Milan’s Ensemble Divertimento ranks as one of Italy’s premier new music institutions, having developed close connections to the city’s composers and beyond over an impressive 41-year lifespan. Yesterday evening, I attended a concert that displayed a distinctive feature of the ensemble’s work, its commitment to bringing new music to a broader audience.
The central work on yesterday’s programme was Gabriele Manca’s Lettres comme á l’envers (‘Like letters in reverse’), a new composition for soprano, ensemble and amateur choir based on a text by Algerian writer Rachid Boudjedra. Founded last year, the choir in question were the ‘New Voices of the Divertimento Ensemble’, roughly 40 singers with little to no musical training. While some of them had previously attended Divertimento concerts, many were new to the field of contemporary music, hearing about the project through local media and word of mouth. I chatted to a few members at their Monday night rehearsal, all of whom had found performing a new work challenging but very rewarding. The group seemed to have built a close-knit community around this music, an inspiring result.

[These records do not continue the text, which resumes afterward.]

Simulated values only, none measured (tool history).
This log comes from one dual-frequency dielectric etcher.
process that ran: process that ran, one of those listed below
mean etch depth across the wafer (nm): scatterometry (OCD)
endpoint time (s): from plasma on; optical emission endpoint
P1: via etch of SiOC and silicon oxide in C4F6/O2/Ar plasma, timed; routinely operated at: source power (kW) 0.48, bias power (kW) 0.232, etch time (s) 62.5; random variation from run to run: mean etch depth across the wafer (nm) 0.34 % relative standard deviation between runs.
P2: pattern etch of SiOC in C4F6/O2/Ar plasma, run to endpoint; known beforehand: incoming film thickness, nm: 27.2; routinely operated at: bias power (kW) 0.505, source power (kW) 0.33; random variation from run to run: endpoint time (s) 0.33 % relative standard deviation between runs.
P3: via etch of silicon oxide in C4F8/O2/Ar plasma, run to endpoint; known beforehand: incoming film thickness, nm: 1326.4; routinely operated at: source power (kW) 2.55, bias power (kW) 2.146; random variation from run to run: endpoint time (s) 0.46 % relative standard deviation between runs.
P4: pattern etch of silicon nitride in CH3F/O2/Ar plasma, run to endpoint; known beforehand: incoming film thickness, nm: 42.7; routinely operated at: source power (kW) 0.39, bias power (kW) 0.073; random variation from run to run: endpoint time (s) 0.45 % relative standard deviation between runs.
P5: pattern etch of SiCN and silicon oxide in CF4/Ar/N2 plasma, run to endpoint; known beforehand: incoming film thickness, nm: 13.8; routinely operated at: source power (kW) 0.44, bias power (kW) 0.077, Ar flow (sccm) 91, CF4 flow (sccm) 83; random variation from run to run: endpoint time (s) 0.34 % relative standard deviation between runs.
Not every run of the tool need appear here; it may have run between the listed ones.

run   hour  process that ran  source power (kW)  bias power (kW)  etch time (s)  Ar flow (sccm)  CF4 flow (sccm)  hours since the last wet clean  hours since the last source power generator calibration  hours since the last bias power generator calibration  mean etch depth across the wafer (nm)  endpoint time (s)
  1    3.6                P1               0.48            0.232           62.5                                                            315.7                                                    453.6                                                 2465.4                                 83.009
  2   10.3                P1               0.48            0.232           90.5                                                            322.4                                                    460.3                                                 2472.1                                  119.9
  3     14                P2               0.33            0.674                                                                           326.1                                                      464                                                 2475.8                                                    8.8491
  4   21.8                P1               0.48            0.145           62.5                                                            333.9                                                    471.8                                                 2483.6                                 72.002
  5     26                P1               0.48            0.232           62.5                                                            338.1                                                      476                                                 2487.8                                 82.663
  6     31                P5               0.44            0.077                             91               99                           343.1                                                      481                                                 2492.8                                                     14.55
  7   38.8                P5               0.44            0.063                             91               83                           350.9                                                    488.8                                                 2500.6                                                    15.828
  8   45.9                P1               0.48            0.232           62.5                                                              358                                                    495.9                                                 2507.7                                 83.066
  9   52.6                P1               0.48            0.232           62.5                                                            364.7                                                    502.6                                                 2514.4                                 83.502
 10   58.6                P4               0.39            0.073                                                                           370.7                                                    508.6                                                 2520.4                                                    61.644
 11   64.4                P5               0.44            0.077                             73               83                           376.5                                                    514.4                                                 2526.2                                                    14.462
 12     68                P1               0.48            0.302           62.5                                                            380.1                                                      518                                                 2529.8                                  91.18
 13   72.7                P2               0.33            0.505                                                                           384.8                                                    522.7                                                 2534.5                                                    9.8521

The work itself took up the theme of migration, not with a positive message of inclusivity, but rather through a poignant exploration of disorientation, displacement and host nation hostility. Manca dedicated the work ‘to all those women, men and children who after endless wanderings reach only our distance’. This feeling of conflict and confusion was subtly translated into sound. Manca’s opening passage carried a strong sense of agitation via nervous key-clacking in the woodwind and a rumbling chant performed by the male voices. A persistent whining accordion note added further tension (and appropriately, some noticeable confusion for the audience over where it was coming from). In a later section, shrieks and squeals from the soprano (Beatrice Binda, who also performed a solo work by Manca earlier in the evening) gathered into a eruption of angry responses from the full choir: a brutal, effective climax.
The remaining ensemble works on the programme complemented the darkly toned soundworld of ’Lettres comme…’. Claudio Ambrosini’s Grande fratello (‘Big Brother’) for cello and bass clarinet featured veering microtonal slides and a wailing, sombre clarinet sound. Vittorio Montalti’s Sotteraneo (‘Subterranean’) had a striking forward motion, alternating brighter passages with growling double bass and squelching electronics. Rebecca Saunders’ Fury II fitted seamlessly into this line-up of brooding works, drawing together a range of pulsating and percussive dark timbres.